The OIG found that the proposed arrangement potentially violated the anti-kickback statute.  The OIG made the following findings with regard to the proposed arrangement:

Under the Proposed Arrangement, the municipalities would effectuate the routine waiver of cost-sharing amounts by: (1) requiring BLS Supplier to bill residents ‘insurance only,’ and (2) not paying owed cost-sharing amounts on their residents’ behalf.  In short, if the municipalities wish to assume cost-sharing obligations owed to an independent ambulance supplier, such as BLS Supplier, for ambulance services provided to their residents on a part-time basis, they must pay the owed amounts.  Failure on the part of the municipalities to make the payments—or to permit BLS Supplier to bill residents for them—implicates the anti-kickback statute.

[footnote omitted]

The OIG  distinguished the circumstances analyzed in Advisory Opinion No. 99-1, which also involved the waiver of co-payments and other cost-sharing amounts by a private BLS ambulance supplier providing back-up emergency ambulance services in situations where no volunteer first aid squad was immediately available to respond.  In the circumstances discussed in that Advisory Opinion, the volunteer first aid squad was at all times the primary supplier of BLS ambulance services, and back-up services were provided by the private BLS ambulance supplier only in isolated and unanticipated circumstances where the volunteer first aid squad was unavailable (e.g., where the volunteer first aid squad was already preoccupied responding to existing calls in its service area).  In contrast, the OIG found that the private BLS ambulance supplier discussed under the facts of Advisory Opinion No. 12-11 would itself be the primary supplier of BLS ambulance services during designated time slots, rather than the volunteer ambulance squad.  The OIG concluded that the proposed agreement to provide BLS emergency services on a scheduled basis as the primary supplier of emergency ambulance services, even if part-time, distinguished the facts of the proposed arrangements from those discussed in OIG Advisory Opinion No. 99-1.

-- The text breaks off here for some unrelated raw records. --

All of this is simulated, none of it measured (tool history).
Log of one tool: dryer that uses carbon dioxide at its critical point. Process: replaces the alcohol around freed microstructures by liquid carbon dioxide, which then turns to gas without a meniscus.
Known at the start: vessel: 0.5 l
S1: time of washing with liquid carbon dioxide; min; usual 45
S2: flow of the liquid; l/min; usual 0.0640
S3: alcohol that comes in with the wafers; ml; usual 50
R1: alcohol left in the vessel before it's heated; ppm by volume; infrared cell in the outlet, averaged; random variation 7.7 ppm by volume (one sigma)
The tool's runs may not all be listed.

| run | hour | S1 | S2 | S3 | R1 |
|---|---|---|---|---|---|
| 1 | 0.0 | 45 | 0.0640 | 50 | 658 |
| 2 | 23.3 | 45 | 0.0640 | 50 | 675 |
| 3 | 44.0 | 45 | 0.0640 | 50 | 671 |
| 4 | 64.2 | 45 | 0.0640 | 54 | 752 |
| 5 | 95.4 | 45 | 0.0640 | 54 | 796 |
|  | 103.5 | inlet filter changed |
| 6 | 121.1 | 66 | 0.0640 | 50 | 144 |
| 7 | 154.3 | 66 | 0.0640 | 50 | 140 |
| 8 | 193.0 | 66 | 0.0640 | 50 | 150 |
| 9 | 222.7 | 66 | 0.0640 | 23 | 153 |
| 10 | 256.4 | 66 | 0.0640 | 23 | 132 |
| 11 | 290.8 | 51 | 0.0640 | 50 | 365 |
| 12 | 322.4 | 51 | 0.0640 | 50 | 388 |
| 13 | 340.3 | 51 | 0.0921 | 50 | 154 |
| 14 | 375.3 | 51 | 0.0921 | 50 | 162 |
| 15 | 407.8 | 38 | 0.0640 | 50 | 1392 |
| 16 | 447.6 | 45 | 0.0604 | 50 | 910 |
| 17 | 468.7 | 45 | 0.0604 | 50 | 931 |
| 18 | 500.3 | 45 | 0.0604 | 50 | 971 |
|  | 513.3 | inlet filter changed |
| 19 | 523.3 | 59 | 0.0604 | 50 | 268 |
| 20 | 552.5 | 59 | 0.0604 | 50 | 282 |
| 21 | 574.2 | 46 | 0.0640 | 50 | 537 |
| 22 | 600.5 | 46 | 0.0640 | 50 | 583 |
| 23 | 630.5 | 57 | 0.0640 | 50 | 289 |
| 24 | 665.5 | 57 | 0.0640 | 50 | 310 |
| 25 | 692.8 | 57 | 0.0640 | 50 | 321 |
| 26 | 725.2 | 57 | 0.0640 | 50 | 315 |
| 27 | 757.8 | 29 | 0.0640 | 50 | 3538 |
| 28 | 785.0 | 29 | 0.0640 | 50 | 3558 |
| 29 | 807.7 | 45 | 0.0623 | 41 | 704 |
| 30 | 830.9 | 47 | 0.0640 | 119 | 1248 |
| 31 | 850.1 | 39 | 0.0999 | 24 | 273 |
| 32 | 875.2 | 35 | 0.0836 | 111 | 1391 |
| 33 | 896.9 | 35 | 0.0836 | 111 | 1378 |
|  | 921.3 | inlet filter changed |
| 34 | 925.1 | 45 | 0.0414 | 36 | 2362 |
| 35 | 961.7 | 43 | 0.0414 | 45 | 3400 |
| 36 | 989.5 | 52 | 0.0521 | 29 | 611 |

Private BLS ambulance providers and municipalities would be well advised to review their current arrangements (or proposed arrangements that are being negotiated) to ensure that the private  BLS ambulance supplier is not providing scheduled BLS ambulance services under circumstances in which the private BLS ambulance supplier is required to waive (or offers to waive) collection of co-payments and deductibles.  While the Advisory Opinion is technically only applicable to the requester, private BLS ambulance suppliers that ignore the analysis contained in the Advisory Opinion place themselves at risk of being found in violation of the anti-kickback statute, having fines and penalties imposed and exposure to the possibility of whistleblower lawsuits and actions by potential qui tam relators.